We left off asking the question, what should our focus be? Who are we supposed to be as females?

There are so many strengths of females, but we'll just touch on four.  

When I spoke on this subject a few days ago, the audience was from age 9-92. As I thought about adapting the subject to the audience, I realized that these strengths are true whatever age or stage you are currently in. So it applies to any age! On the subject of tween and teen drama (or mean girl stuff at any age), because I have studied the subject for awhile now, these four at at the top of my list, because of one thing I've noticed.

For every conflict that is common among females, it is in most cases a strength that is misused.

Each of these wonderful strengths has a common misuse. What if we as females, of all ages, could recognize this, and operate in our strengths? So what are these strengths?

1) We are made to have close relationships.  We are made to want and are able to have deep friendships, relationships, and intimacy with God. It's been said that we have an inner relationship manual inside of us. We know when something is wrong and we generally want to do something about it, even if we don't necessarily know how. 

The misuse? Females will often compete to be the closest person to others. Or we'll fight to keep our spot of closeness among friends. Much girl drama is fought over this good strength gone bad. Who's the BEST friend? If a new girl enters the scene, often girls will be mean to her, in fear that she will "steal" her friends away. This misuse shows up in other ways in older stages in life as well. 

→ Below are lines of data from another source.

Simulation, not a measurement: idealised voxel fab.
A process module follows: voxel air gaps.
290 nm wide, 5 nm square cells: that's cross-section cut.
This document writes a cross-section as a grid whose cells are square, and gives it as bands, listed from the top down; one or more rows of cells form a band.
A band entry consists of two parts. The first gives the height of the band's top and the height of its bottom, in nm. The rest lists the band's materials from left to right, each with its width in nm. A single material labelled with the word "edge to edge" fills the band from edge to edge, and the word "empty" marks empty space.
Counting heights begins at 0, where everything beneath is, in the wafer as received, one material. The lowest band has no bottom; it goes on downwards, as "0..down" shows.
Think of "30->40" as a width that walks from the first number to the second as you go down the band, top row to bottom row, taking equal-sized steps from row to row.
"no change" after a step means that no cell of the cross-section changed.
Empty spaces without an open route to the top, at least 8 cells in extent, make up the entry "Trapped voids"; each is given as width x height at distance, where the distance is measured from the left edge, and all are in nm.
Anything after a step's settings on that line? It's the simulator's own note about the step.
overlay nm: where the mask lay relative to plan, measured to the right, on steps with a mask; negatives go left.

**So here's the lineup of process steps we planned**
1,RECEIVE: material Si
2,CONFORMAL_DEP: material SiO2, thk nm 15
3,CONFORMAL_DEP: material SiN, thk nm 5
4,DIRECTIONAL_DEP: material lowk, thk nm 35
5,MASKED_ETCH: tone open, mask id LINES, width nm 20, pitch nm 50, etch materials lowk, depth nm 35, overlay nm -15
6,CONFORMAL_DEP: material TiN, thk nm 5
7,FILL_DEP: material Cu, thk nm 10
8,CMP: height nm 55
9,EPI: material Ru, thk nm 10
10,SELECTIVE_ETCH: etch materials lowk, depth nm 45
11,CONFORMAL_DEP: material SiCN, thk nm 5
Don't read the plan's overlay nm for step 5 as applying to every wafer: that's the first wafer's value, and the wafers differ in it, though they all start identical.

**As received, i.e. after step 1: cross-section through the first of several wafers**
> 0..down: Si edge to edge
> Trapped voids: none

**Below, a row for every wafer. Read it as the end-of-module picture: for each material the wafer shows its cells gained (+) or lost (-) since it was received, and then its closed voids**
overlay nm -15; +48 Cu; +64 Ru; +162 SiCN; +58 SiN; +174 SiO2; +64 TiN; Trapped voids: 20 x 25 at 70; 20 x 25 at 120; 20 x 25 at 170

2) We are made to be life givers. We can give birth yes. But we are also able to give life in other ways, at every age young and old, with our words, actions and love. Can you think of a time you felt "brought to life" by someone else's words or actions? What do your words do, benefit others or tear them down a little?

The misuse? Our enemy will fight against this strength by influencing us to do the opposite. Often we use our words and actions to tear others down instead of bringing life. Once again, this is especially true in mean girl stuff, but it applies to many other life situations too. Females can be our biggest support or biggest hindrance. You have to decide how you want to be used- to bring life to others or to tear them down? Listen to your words and see what you hear.

3) We are influencers. We can affect and make change. We can change a culture slowly by how we birth and raise godly character-filled children. We can change situations by our prayers. We can change feelings of those around us by our encouragement. We can stop mean girls by speaking up, or by sticking up for a friend, by understanding why people do what they do. You can be a godly example to your sphere of influence.

The misuse? Females are able to influence in ways that are negative. Manipulation is a distortion of influence. But also, think of females who have used their influence in ways you wouldn't choose. Many use their femininity in ways that affect culture and girls in ways that aren't godly. They definitely have power and influence. Girls often follow and want to be like them. On a local level, have you ever been to a school that has an atmosphere affected by the cattiness of females there? They are influencing for the negative, but they are influencing. The good news is, if a few girls decide to be different, they also can affect the atmosphere of a school by standing up against the competitive mean nature of some girls. 

We have to choose how to use our influence. For the good of others, for our own selfish motives, or to be used by God to make life better for others?

4) We are made to reflect beauty. Women love to create beauty. It is evident, in how we make a house a home, decorate a room, or create beauty in centerpieces for women's events. In another angle, we all want to know if we are beautiful. What happens when girls take a picture on their phone? What is next? They all want to see what they look like, then decide if it needs to be taken again. We are all looking to be beautiful. If you are among the ones hiding, not wanting to be in the picture, or not wanting to see the picture afterwards, what are you avoiding? Not appearing beautiful? It's a natural inborn question that we need the Lord to answer- Am I beautiful? If we don't let the Lord answer it, we will look for the answer in many other sources, but we'll get it answered. 

Our beauty is not only in our appearance, but even more in our confidence and godliness. What if we stopped obsessing over physical, still took care of ourselves without obsessing, and decided to be confident about the goods we were given? The hair we have, the eyes we have, the body shape we have naturally. What if we asked God what was truly unique about us from His perspective, then ran with it? 

The misuse is rather obvious in today's world. We have a cultural obsession over looks, unattainable perfection that we can never measure up to. We have paranoia over how we look and how others see us. We misunderstand beauty and focus on the wrong things. True inner beauty is the best makeup anyway (and I definitely still wear makeup!!) True beauty transforms how we look. 

In a world that shows females in so many negative ways, we have to be proactive in helping girls and women know their true strengths and purposes, and see value of being female. 

We can't forget, Jesus is our core, our center, our stability, our anchor. Without relationship with Him, and without understanding how He created us to be unique and amazing, we will use our strengths as weaknesses. He takes away insecurity as we grow with Him. He takes away competitive selfishness, as we understand our value in Him. As we grow in our relationship with Him, He makes us more able to see others in a better light, When we aren't busy battling for our own position, we are able to help people get into theirs. 

On Mother's Day this year, no matter what age or stage you are, not only celebrate moms, but you can celebrate being female. It's a good thing!